Redefining print function not working within a function

Question

I am writing a python script in python 3.x in which I need to redefine the print function. When I do it in my interpreter, it works fine. But when I create a function using the same code, it gives out error.

Here is my code:

list = ["print('Wow!')\n", "print('Great!')\n", "print('Epic!')\n"]
old_print = print

def print(s): 
   global catstr
   catstr += s

catstr = ""
for item in list: 
    s = item
    exec(s)
print = old_print

catstr
>> 'Wow!Great!Epic!'

As you can see I have got my desired result: 'Wow!Great!Epic!'

Now I make a function using the same code:

def execute(list):
    old_print = print
    def print(s):
        global catstr
        catstr += s
    catstr = ""
    for item in list: 
        s = item
        exec(s)
    print = old_print
    return catstr

Now when I run this function using the following code:

list = ["print('Wow!')\n", "print('Great!')\n", "print('Epic!')\n"]

execute(list)

I get the following error:

old_print = print 
UnboundLocalError: local variable 'print' referenced before assignment

Does anyone know why this is not working within a function?
Any suggestions on how to fix it will be highly appreciated.

Answer 1

The interpreter doesn't recognize print as the built-in function unless you specifically tell it so. Instead of declaring it global, just remove it (thanks to Padraic Cunningham): the local print will take on your desired definition, and the global is never affected.
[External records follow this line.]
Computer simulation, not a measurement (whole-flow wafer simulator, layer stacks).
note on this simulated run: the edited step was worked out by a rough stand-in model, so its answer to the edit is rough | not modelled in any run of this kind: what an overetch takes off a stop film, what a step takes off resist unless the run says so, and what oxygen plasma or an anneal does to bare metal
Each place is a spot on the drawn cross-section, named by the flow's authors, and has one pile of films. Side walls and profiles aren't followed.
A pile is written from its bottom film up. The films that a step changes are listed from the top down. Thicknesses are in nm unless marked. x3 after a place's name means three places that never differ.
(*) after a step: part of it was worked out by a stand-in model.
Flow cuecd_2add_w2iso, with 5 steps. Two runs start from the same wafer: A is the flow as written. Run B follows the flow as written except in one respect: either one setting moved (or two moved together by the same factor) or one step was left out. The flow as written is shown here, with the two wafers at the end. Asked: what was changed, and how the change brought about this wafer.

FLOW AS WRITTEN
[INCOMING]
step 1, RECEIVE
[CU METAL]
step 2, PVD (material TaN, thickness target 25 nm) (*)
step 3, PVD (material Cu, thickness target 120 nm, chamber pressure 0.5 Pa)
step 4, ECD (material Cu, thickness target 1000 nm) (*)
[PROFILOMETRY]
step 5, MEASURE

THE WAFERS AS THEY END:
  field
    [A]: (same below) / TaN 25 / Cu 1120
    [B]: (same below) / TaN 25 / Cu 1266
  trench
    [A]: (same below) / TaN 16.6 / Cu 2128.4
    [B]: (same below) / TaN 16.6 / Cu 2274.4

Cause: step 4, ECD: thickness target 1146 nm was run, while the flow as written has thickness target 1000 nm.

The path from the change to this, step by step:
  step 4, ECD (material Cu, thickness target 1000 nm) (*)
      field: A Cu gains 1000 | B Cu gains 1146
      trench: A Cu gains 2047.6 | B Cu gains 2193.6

You also have a forward-reference problem with catstr. The below code elicits the desired output.

catstr = ""
def execute(list):

    def print(s):
        global catstr
        catstr += s

    for item in list: 
        s = item
        exec(s)
    print = old_print
    return catstr

list = ["print('Wow!')\n", "print('Great!')\n", "print('Epic!')\n"]

print (execute(list))

Answer 2

All you need is nonlocal and to forget all the other variables you have created bar catstr:

def execute(lst):
    def print(s):
        nonlocal catstr
        catstr += s
    catstr = ""
    for item in lst:
        s = item
        exec(s)
    return catstr

That gives you:

In [1]: paste
def execute(lst):
    def print(s):
        nonlocal catstr
        catstr += s
    catstr = ""
    for item in lst:
        s = item
        exec(s)
    return catstr

## -- End pasted text --

In [2]: list = ["print('Wow!')\n", "print('Great!')\n", "print('Epic!')\n"]

In [3]: execute(lst)
Out[3]: 'Wow!Great!Epic!'

Anything that happens in the function is local to the function so you don't need to worry about resetting anything. If you did happen to want to set a reference to print you could use old_print = __builtins__.print.

If you want to have your function print without needing a print call use __builtins__.print to do the printing:

def execute(lst):
    catstr = ""
    def print(s):
        nonlocal catstr
        catstr += s
    for s in lst:
        exec(s)
    __builtins__.print(catstr)

Answer 3

Your issue has been already addressed by Prune and Padraic Cunningham answers, here's another alternative way to achieve (i guess) what you want:

import io
from contextlib import redirect_stdout

g_list = ["print('Wow!')\n", "print('Great!')\n", "print('Epic!')\n"]


def execute(lst):
    with io.StringIO() as buf, redirect_stdout(buf):
        [exec(item) for item in lst]
        return buf.getvalue()


def execute_modified(lst):
    result = []
    for item in lst:
        with io.StringIO() as buf, redirect_stdout(buf):
            exec(item)
            result.append(buf.getvalue()[:-1])

    return "".join(result)


print(execute(g_list))
print('-' * 80)
print(execute_modified(g_list))

Output:

Wow!
Great!
Epic!

--------------------------------------------------------------------------------
Wow!Great!Epic!